All of this looks suspiciously like a single colon ":" or octothorpe "#" has
been omitted.

- a router or transport's first line, its name or label, must be terminated with
a colon, ELSE it may be seen as a continuation of a previous sibling, pure
garbage, or something half-way interpretable. None of these are good.

- a hostlist must have a colon (or other specifically-substituted character)
between each entry and the next. ELSE confusion.

- a comment line must start with an octothorpe, ELSE either confusion or an
attempt to parse the text as something not intended.

Exim will spot the really obvious, and even most of the quite obscure errors
when it is started/restarted, tell you what it thinks the problem is, and cite
the offending configure file line number. You may not see these unless you are
either perusing the ~/exim/paniclog OR using a shell command directly to
start/restart/reload the service over ssh.
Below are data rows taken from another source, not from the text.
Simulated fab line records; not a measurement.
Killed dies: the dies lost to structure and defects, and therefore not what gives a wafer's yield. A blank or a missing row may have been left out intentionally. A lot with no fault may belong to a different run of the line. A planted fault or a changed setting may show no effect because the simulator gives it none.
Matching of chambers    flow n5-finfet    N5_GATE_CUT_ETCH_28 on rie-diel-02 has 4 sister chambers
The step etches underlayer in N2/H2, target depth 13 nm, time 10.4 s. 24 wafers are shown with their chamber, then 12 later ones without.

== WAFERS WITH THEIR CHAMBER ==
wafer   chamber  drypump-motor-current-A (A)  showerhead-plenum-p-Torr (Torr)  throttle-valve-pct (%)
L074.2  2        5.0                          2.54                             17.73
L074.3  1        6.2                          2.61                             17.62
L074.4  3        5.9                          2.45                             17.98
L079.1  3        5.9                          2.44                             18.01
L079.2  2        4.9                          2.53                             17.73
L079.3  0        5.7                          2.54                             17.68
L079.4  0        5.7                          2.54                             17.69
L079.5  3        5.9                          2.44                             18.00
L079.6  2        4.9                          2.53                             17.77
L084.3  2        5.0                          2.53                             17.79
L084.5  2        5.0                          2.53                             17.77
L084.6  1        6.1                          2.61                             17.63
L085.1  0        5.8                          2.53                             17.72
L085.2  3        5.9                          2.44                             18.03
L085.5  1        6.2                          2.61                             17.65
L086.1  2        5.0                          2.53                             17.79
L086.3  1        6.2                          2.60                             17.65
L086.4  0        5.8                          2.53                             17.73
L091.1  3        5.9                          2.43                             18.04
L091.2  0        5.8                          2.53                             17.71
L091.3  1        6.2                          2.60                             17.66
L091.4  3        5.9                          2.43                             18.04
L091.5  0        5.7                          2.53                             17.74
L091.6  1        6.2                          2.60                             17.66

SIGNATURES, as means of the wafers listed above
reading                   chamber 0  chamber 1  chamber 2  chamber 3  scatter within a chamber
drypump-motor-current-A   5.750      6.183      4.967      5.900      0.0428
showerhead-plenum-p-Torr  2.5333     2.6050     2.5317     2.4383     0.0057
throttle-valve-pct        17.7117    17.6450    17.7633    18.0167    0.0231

....which is where you may want to begin w/r troubleshooting if ou have not
already done so..

if neither stderr/stdio or ~/paniclog is showing an error, then your error is a
very subtle one indeed. Something Exim would do if it could, even if it is not
what you wanted.

To give an example - I once left-out a line terminator "\" .. which had the
effect of Exim complaining NOT, but creating a Maildir structure with the rather
long and odd name of -

would you believe the entire SQL query clause that had been mean to *find* the
user's Maildir path, not *become* it.

;-)

But it then stored messages there and no mail was lost.. so...

Never forget that a computer is nothing more than a high-speed idiot.